A group of pastors upset about Charleston police officers’ use of force during an arrest last month said Monday they’ll respond by the end of the week to the city’s proposed response to the arrest of a woman.
The Rev. Michael Jones didn’t indicate how the Concerned Clergy Coalition would respond to the letter from Charleston Mayor Amy Shuler Goodwin.
Jones spoke during Monday’s City Council meeting, when a relative of one of the officers who arrested Freda Gilmore said she was disappointed in city officials and the media regarding the Oct. 14 incident.
On Thursday, in a letter to the coalition, Goodwin outlined what the city would do in response to the arrest of Gilmore by two officers, Carlie McCoy and John Mena.

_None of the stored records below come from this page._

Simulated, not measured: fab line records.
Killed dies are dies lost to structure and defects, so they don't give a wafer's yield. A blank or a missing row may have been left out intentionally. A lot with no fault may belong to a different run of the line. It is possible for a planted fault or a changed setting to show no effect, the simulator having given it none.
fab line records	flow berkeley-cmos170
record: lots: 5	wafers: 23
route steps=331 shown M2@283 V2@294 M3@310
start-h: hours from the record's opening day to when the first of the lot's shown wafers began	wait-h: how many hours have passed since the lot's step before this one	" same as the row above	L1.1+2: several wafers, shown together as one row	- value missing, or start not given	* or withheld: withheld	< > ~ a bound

A video of McCoy and Mena taking Gilmore into custody was posted to Facebook, with community members calling on city officials, police, and community leaders alike to respond and take action in the weeks since. The officers were cleared by Charleston Police after an internal investigation.
Police Chief Opie Smith II has referred the matter to the FBI for further review, Goodwin said in last week’s letter.
Gilmore’s parents have said she has special needs, and they intend to sue the city.
During the public comment portion of Monday’s meeting, Nikki Boggs, who said she was Mena’s mother-in-law, said the video that caused the “sideshow” didn’t show the whole incident, which she said included Gilmore fighting with McCoy prior to Mena’s arrival.
“I strongly back and support the Charleston Police Department and all the officers,” Boggs said after the meeting. “Until somebody walks in their shoes and does their job, they don’t have any right to judge and criticize because they haven’t ever done that and faced the danger the officers do.”
Boggs read from a prepared statement during the meeting, but her comments exceeded the allotted three minutes. Goodwin asked her to submit her written statement to the city clerk after the meeting to put them on record.
City Council President Becky Ceperley said there needs to be a mutual respect between community members and City Council members.
“The recent divisive behavior that has taken place lately only breaks the trust among us and the community,” Ceperley said. “The residents of the City of Charleston need to have trust in us and that we were elected to serve them, and we all need to work together in that regard. In fact, they deserve us to have more respect for one another and to work with trust and respect for them and each other.”
In other news from Monday’s meeting, the city has launched a nationwide search for a new general manager for the Charleston Coliseum and Convention Center.
Council approved a $37,500 contract with SearchWide Global, a Minnesota-based firm, to conduct the search for a new manager. The search is expected to take 10 to 12 weeks. The firm will gather a group of candidates based on the preferences of the arena’s Board of Directors, employees and city officials, and help with interviews and a contract with the preferred candidate.
John Robertson retired as the arena’s general manager last month, after more than 40 years there.
Also Monday, council members agreed to make metered parking in the city free on Saturdays throughout the holiday season, starting Nov. 30 and running through Jan. 4.
The city has offered free holiday parking for at least 10 years, but this year expanded the policy from four weeks to six.
“We want to incentivize folks to shop local this holiday season,” Goodwin said in a news release after the meeting.
“By providing free Saturday parking at our meters city-wide, we hope to help drive traffic to our local retailers and restaurants.”